Faith/Failure by Karl Haendel. Not quite sure what he was intending for this, but it's interesting to look at, don't you think?
Moving on! And we go upstairs to visit the "These Days: Elegies for Modern Times" exhibit. I more or less hated the whole thing (there was a sped up video of a dead rabbit and a peach decaying and being eaten by maggots. Amazingly, the peach remained while while the bunny bit it) except for Robert Taplin's Dante's Inferno series. i have no words for how epic these sculptures were. Here are my favorites.
'Robert Taplin's Everything Real Is Imagined (After Dark) consists of nine sculptures, each referencing scenes from Dante's Inferno as modern allegories of political strife. These sculptures tell a timeless story of the quest to understand life and death, heaven and hell, and human culpability. Taplin's story begins as Dante's does with the uncertain sense of reality, and becomes more complex, as the third canto brings Dante and Virgil to the River Archeron to cross into the First Circle of Hell. The text accompanying Across The Dark Waters (The River Archeron) reads, "And so they go forth over the dark waters before they arrive over there a new crowd gathers over here." (Canto 3, v. 118-120). Taplin takes this scene and turns its into a metaphor for the current refugee crisis, representing people trying to cross the waters into another terrain, unknowing, like Dante, of what awaits them.

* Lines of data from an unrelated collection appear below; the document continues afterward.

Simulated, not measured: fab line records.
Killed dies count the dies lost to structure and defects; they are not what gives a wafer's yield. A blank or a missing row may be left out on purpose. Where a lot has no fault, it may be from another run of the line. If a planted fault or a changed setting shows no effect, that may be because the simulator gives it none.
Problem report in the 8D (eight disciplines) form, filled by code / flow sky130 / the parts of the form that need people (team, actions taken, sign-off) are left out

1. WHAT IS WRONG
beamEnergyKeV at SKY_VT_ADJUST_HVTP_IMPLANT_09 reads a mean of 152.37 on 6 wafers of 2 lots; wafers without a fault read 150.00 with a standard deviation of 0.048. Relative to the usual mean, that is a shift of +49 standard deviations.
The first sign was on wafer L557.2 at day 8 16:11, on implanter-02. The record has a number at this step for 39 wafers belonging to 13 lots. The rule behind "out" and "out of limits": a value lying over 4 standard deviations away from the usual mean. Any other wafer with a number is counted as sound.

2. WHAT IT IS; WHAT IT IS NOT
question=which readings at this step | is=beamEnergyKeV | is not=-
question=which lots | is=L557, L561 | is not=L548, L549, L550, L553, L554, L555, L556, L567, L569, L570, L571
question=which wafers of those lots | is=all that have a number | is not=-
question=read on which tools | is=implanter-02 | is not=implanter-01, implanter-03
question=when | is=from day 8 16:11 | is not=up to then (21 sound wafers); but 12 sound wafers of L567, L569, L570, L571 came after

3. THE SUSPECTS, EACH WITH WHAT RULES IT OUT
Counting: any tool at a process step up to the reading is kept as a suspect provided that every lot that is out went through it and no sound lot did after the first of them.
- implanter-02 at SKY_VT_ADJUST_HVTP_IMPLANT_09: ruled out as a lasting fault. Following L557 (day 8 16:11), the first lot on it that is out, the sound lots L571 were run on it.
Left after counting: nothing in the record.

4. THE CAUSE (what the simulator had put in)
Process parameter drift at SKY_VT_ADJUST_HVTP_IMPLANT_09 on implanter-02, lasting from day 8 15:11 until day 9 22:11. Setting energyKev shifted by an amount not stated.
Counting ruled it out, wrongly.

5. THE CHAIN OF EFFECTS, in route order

This takes him through Limbo into the next Circles of Hell, including the riots in One Nation Rules (Fortune), again made contemporary to recall recent media imagery. The final sculpture depicts Dante mourning the fall of civilization in We Went In Without a Fight (Though The Gates of Dis), accompanied by the text, "We went in without a fight and I, who was eager to see what was within such a stronghold, as soon as we were inside, cast my eyed about and at every hand I saw a great plain full of torment and pain" (Canto 9 v. 106-111). Here Taplin's Dante stands as witness to a city destroyed, morning both life on earth and what may wait below.'
To go on, there was the fairly amusing Escape Artist (Primary Colours), 2008, by Sam Taylor-Wood. Personally, I just wanna float like that, 'cause that's just nifty.